Link

http://beso.ly/rd/5099417416?a=533442&p=1

http://beso.ly/rd/5099417416?a=533442&p=1

What I actually study here

Back in college, the first days of school are really interesting for me since I got to see how words in a course description translate into real, practical classes. This is even more apparent now that I’m in fashion school! I have read and reread the course descriptions several times when I was choosing my major. Now I get to experience the real thing! Anyway, It’s been 3 weeks since school started. I’ve been wanting to write about my classes but didn’t have the luxury of time. Now I am taking a break from studying so here goes my blog entry.

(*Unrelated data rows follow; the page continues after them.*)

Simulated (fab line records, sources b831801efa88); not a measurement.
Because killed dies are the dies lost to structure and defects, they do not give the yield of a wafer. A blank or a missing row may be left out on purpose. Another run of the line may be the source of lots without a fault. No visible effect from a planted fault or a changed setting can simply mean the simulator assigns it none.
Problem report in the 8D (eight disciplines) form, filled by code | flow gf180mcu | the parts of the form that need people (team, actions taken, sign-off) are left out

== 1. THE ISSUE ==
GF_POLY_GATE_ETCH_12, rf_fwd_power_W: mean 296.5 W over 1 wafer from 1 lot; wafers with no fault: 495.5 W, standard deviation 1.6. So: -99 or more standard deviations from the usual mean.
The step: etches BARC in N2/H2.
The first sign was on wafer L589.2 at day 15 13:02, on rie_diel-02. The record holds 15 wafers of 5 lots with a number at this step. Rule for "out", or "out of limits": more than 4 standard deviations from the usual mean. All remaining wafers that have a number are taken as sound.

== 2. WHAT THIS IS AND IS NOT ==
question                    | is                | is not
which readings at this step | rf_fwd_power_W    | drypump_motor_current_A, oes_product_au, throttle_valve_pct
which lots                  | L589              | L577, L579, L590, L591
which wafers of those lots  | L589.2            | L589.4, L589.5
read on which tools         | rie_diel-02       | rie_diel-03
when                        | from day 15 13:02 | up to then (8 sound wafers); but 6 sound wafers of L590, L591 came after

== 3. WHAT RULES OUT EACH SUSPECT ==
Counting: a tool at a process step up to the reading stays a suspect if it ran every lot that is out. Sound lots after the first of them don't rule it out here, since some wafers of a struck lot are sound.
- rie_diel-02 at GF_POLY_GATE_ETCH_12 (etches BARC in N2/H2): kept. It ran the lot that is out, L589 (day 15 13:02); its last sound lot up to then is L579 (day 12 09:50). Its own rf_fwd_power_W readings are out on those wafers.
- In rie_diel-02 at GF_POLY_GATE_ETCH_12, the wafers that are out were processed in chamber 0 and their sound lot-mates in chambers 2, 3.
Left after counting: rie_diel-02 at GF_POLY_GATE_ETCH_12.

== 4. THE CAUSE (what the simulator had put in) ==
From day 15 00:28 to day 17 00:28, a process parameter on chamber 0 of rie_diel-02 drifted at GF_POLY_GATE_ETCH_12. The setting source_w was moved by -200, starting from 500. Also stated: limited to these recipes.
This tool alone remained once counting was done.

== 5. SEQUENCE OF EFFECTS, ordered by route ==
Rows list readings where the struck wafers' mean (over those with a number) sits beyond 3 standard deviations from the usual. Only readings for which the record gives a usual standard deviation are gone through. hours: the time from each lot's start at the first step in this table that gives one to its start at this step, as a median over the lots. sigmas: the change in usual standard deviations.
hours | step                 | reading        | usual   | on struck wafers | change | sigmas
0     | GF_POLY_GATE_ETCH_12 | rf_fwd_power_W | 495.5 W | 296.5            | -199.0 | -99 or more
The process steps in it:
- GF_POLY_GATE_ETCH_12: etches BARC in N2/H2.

My major is Apparel Manufacturing Management and I am in the Professional Designation Program (for those who have college degrees already). Here are the classes that I’m currently taking:

1. Survey of Manufacturing And Merchandising

An overview of the Manufacturing and Merchandising industry in the US. It aims to teach us everything from the phases of the fashion cycle to the product development stages, elements of fashion marketing, types of retailers, etc. The basic lessons and terminologies that you SHOULD know if you would like to work in fashion. I think that this class can be learned simply by reading the texbook, but our teacher really makes things interesting by giving us experience-based information and by entertaining all kinds of questions about the industry. He has worked in fashion for around 50 years so he really has lots of things to share. I always bring out my post it notes during this class to write down random, practical infos from my teacher. For instance, when starting a business, it is important to establish an online store first (have an established customer base before shelling out money for a physical store). Uhuh I should keep that in mind.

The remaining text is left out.